I've had a fab time with this, and so has my son (14) for whom I printed a separate copy. He assiduously followed the instructions and highlighted only the given words until the proper time; I spotted what was going on in #4 and completed it, then was on the lookout (but couldn't do them all until #0). On the other hand, he noticed the reason for the doodle on page 10 and had to tell me, and he quickly got what the codes at the bottom were (which I didn't twig to at all, despite it being really obvious in retrospect, especially on #11! Which made #1 a lot harder).
I am in favour of the with-zero version, which we used: the confirmation of the suspected rules is very helpful.
(But on that note, perhaps a bug? v1.17 had a total of 150 for the with-zero version but v1.19 landscape (ie with zero) has a total of 144.)
I like the new checkbox at the end; I do think it's a good idea to let the user know they've seen "the ending". I do The Listener cryptic crossword, and there's often an endgame that involves highlighting something or writing something below the grid, to wrap everything up nicely, and it's very satisfying. Would there be any value in having the checkbox text be (eg, apologies for how hackneyed it sounds) "The word searches are done / _______" and a box or line intended for the player to write the final message on. That idea could be terrible, ignore it at will and you're obviously a better designer; the idea is that more than a score or checkbox, the player is asked to enter the final thing that it's all been building up to, and the context (and the cheap rhyme) confirms that it's the right thing to have written.

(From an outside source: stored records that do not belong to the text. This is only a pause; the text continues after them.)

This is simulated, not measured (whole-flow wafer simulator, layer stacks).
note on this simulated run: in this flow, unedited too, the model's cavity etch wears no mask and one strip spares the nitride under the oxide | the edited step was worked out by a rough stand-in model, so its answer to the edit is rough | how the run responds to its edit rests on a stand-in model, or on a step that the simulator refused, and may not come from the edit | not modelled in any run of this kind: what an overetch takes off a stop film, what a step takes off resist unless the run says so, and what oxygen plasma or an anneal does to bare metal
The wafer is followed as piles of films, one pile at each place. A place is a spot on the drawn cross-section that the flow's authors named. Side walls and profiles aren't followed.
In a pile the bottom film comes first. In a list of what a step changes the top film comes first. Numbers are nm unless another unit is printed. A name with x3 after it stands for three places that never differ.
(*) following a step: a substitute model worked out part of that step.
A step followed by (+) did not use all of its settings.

My own journey at the end involved not noticing the meanings of the even-numbered leftovers and thinking it was all a bit random, until I revisited it and read #4's item in the grid "incorrectly". Fortunately that quickly got me to the end.
Anyway, loved it, great work and well done on finding so many fun things to do around the word search concept. I've been spreading the word among my peers. Oh, and I came here from the Thinky Awards too.